Bug 74056

Summary: EDITING: Index Quirks
Product: LibreOffice Reporter: Frank <foberle>
Component: WriterAssignee: Not Assigned <libreoffice-bugs>
Status: NEW --- QA Contact:
Severity: normal    
Priority: medium CC: foberle, quikee
Version: 4.3.0.0.alpha0+ Master   
Hardware: Other   
OS: Linux (All)   
Whiteboard: BSA
i915 platform: i915 features:

Description Frank 2014-01-25 19:21:31 UTC
I'm using Writer Version: 4.3.0.0.alpha0+ Build ID: be4035d00f37c492494fa7860955b6d0868c7f77 on Ubuntu 12.04 LTS 64 bit Linux, and this is regarding the Index feature:

I know the table of contents feature seems to work well, as I've used it quite a bit in the past.
But creating an alphabetical index (a first for me, at least using Writer) seems to have a number of rather annoying features. I've provided an experiment you can do at the end, but first let me discuss the issues.

1) When creating an alphabetical index, the Columns feature works as expected, BUT ONLY FOR THE STANDARD (DEFAULT) PAPER SIZE! If I attempt to use columns on a 6" x 9" page, Writer still seems to assume a "standard" paper size and doesn't seem to know that I'm using a 6" x 9" page. Thus no matter how I try to tweak the setup, the right column is almost completely off the page on the right. So I can't use columns for the Index - Bummer, but not the end of the world.

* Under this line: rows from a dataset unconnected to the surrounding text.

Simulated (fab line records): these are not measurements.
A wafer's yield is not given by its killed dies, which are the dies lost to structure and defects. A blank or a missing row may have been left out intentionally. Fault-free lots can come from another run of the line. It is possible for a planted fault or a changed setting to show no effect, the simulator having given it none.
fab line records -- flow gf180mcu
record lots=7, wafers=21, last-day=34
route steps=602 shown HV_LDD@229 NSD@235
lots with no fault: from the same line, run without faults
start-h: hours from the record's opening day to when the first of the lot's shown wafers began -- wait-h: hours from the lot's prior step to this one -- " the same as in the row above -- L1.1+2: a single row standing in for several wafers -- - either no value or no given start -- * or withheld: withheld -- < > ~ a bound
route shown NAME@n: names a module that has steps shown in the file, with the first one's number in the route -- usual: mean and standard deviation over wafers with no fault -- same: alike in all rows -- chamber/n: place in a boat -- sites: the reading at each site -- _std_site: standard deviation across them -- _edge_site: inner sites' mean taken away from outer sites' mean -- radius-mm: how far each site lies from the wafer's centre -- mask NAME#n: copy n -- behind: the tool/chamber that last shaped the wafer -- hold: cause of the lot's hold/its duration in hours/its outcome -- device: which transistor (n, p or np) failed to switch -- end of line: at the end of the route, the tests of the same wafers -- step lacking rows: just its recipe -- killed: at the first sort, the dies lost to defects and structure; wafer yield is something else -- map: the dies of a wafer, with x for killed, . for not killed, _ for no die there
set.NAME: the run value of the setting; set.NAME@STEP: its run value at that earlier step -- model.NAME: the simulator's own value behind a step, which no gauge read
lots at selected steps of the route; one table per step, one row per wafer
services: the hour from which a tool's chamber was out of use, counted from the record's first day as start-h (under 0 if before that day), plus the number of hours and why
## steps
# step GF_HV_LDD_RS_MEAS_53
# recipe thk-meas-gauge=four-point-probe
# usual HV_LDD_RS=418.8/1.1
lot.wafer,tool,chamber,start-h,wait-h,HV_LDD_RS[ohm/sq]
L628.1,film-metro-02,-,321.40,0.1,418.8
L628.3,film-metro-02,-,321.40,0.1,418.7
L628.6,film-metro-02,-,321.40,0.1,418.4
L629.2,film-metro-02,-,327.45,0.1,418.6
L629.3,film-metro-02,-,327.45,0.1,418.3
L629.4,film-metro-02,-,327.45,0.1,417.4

2) If I go through and highlight each entry that I want indexed, everything works great (so far as I can tell), and I have the options for "match case" and "whole words only." But in a long document, using a concordance file certainly seems to make more sense, and it SEEMS TO WORK, but it actually doesn't.

  Issue a) No matter what boxes are checked, Writer goes and marks ALL instances of whatever the concordance entry has: regardless of whether or not it is a whole word or whether the capitalization matches.

  Issue b) If you add another entry to the concordance file and "Update Index/Table," all instances (even incorrect ones) of the new entry are indeed marked within the file and added to the index, but every earlier entry GETS AN ADDITIONAL marker. As I modify the concordance file to add new items and update the index, I find that the earliest entries have as many markers as the number of updates I've done. 

Here's an experiment you can do:

Open a new document using whatever standard size is in effect.
At the top of the document, type dt and press F3. This generates the dummy text.
In a separate text editor create a concordance file with the following entries:

Breeze;Breeze;;;0;0
Long;Long;;;0;0
Self;Self;;;0;0
Wrist;Wrist;;;0;0

Back in the document, create a new index at the bottom of the page, and mark "Case Sensitive." Then choose the concordance file created above.

You'll see that the words "himself" and "along" are marked in the document and included in the index as "Self" and "Long", even though these words never appear in the text. Now add the following entry to the concordance file:

Eat;Eat;;;0;0

Find it? It actually marked the last three letters of the word "sweat" which doesn't match the case.

In a three hundred plus page document with a surname index this tends to make the index pretty useless, since it's cluttered with erroneous entries which will drive you nuts looking on a referenced page to find something that just isn't there.

Sadly, I've obviously done that, which brings up another issue:

How do I get rid of the index markers? Going through one by one is far too tedious. I recall that the alternate search and replace had a selection for "index" under properties, but the I downloaded that and the latest version seems to have a serious bug which doesn't let you get to a specific entry on the drop down list for "properties" so that's out. And I don't know if that would be what I need anyway.

Any help would be appreciated.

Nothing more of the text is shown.